Learning Blender
Leaving Max for Blender
Back in the day... okay that makes me sound old. Seriously though I picked up 3D Studio Max way back when. I remember eagerly awaiting the character studio with 2.5.... and well lets just say I've been using Max a very very long time. I'm familiar with it and happy with it but well it's expensive!
Now I had a University license which expired a while back, but that was not the turning point. No the turning point was working on a mobile phone project and the god awful level editor I wrote. Followed by long discussions of how much our studio was spending on Art software, and how extensible Blender is. This lead a friend and I to conclude with proper tools support Blender could almost be a more effective tool than Maya.
That was about a year ago. Now as you may or may not know I've been working on several side projects and well I hit the point where I was about to reinstall that university copy of Max. When two thoughts hit me... is this license still valid, and what about that Blender idea?
So I sat down with Blender, some tutorials, immense frustration and set about it.
My Yellow Submarine
Finding good tutorials
Well the tutorials varied greatly in quality but the biggest barrier is that Blender's UI is extremely complex and very function focused. Which is very off putting at first, something they acknowledge with their massive UI rework but its still far behind Autodesk products in term of context flow and usability.
The real problem with tutorials is they were either for idiots or pros. Very few were focused at someone with 3D skills (technical skill, my art skills suck) but no knowledge of Blender. Though due to the UI I had to mostly depend on Video tutorials to help me with the crazy UI.

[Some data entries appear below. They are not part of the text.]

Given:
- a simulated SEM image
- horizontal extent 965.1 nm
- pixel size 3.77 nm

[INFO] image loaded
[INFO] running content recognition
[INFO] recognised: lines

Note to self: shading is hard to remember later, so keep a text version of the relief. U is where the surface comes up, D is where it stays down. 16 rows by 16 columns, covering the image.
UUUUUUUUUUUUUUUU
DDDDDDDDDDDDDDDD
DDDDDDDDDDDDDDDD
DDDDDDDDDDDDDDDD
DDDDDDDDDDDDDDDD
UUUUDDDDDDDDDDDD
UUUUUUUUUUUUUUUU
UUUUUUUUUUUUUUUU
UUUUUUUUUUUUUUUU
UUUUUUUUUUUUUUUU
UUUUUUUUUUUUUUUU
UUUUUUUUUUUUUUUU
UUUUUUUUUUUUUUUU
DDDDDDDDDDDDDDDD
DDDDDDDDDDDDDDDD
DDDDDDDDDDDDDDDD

So I made a sad monkey, thanks to these tutorials - Blender 3D Design Course. I could write an entire blog post on the tutorial issue, which I may do.
Crash Crash Crash
Yeah this happened to me often. Way way too often. All I can say was save lots.
I miss X
So I set about music blearing to model a Yellow Submarine, Beetles style. Straight-away I started missing the Max modifier stack and many useful tools. Bridge oh how I miss thee.
Is it working?
So often while modelling I would accidentally create extra faces, verts or just screw up normals. The real problem though was the mistakes were not obvious and many kept coming back to bite me.
I cannot see!
Aaa the Max camera controls how I miss thee. Also with a laptop and blender depending on num keys. I mean like WTF?!? Also it took a while to realise how the right select and the 3d pointer worked. I mean what a mind fuck. After a few hours it starts making sense but it still feels so unnatural.
Keyboard Freaks
Give a programmer the job of UI and you will get lots and lots of key presses, combos and god forbid threads (pressing keys in sequence)! Yeah Blender suffers badly from this. The over-reliance on keyboard controls, and the programmer's desire to get as many features in as possible means they are all squished in there. So yeah be very very careful what you do with your keyboard... and it changes on context. Which makes sense but catches you out.
Seams Wonderful Seams
Yes seams are glorious! Just magically mark them and you help the unwrapping process to NO end. I'm sure with correct mesh construction (mine was sloppy due to being new) and correct usage of seams well it should be a dream.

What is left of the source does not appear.